“The trip to the end of the world” is a strange phrase. It is difficult to say if it means a far off place, or going to where the world has ended. Though I have been to several esoteric places, I would not consider them the “end of the world,” and more of the beginning of it. So, I will discuss the latter.

The world, in my case, is the world of ego, or individual identity and perception. Each of us has our own perception that has been shaped by our lives and our identification with who we are as individuals. Can this world of ourselves ever be broken? Yes, I believe so, as I have experienced moments of this happening, and many others have as well.

Sometimes, we realize that we are seeing our environment exclusively through our lens, and not through the sight of others. In fact, there is something called the collective unconscious, which famous psychologist and philosopher Carl Jung has described. This collective unconscious is the storehouse of all wisdom, knowledge, and experience. If people can tap into this consciousness, we can lose the limitations of our consciousness (McLeod, Saul).

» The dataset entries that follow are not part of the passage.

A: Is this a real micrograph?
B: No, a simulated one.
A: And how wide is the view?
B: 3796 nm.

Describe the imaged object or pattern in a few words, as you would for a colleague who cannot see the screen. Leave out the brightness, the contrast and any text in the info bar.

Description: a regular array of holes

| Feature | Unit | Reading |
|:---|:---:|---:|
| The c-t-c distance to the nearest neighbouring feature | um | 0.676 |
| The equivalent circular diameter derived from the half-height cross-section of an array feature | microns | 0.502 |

To lose one’s ego, to take a trip to the end of world (the world we know through our own eyes), we need to eliminate thought, and be left with only awareness. As the great spiritual teacher Eckhart Tolle said, “The beginning of freedom is the realization that you are not “the thinker.” The moment you start watching the thinker, a higher level of consciousness becomes activated. You then begin to realize that there is a vast realm of intelligence beyond thought, that thought is only a tiny aspect of that intelligence” (The Power of Now: a Guide to Spiritual Enlightenment). The end of the world in this context is when you become the watcher, rather than the thinker. Thinking creates many internal worlds, though our true self, the watcher, is always there. We just have to awaken that part of our self in order to be beyond the thinking self.

Once, when I was meditating, the watcher in me awakened with much greater power than usual. Commonly, I can achieve mental stillness for a few seconds. However, this time, the state of mental stillness lasted for what seemed like forever, though in actuality it was maybe only 10 to 15 minutes. Yet, within those 10-15 minutes, I had lost all sense of who I was, what my name was, my history, my background, and all identities that were attached me by either my own efforts or the efforts of others.

This state was beyond peaceful. It was complete satisfaction and acceptance of whatever happened. I could not react to external or internal processes because I had lost my ego. Only the ego reacts, because it sees conflict. Without the ego interfering into our consciousness, there are no issues.

Strangely, I somehow came back from this pure consciousness by reminding myself (which self, it is difficult to determine) that I need to retain my identity to live life. I do not know if this is correct, though. In retrospect, I believe I should have stayed in that state.

Though I returned to business as usual after this intense experience, I never forgot who I truly am: pure consciousness that is completely satisfied and peaceful. And though I have meditated every day since that happening, I have not encountered that same experience. It is difficult, as meditation, in the real sense, requires no effort, and yet I want to put in effort to achieve this lost state. I might have to wait my whole life, or a few lives, until I have the experience again. Yet, maybe it is enough to know what I am, and what we all are. Our essential self has no identity and no attachments. It is absolutely free and not dependent on anything. If there were something as “nothing,” we would be it—but without the association of blandness and unimportance. In fact, being the real you is the most blissful and exhilarating experience—it just does not show externally.

I implore all people reading this to dig deep into yourselves and to try to find the place within you beyond your thoughts and identity.

References

McLeod, Saul. “Saul McLeod.” Simply Psychology, 1 Jan. 1970, www.simplypsychology.org/carl-jung.html.

Tolle, Eckhart. The Power of Now: a Guide to Spiritual Enlightenment. Hachette Australia, 2008.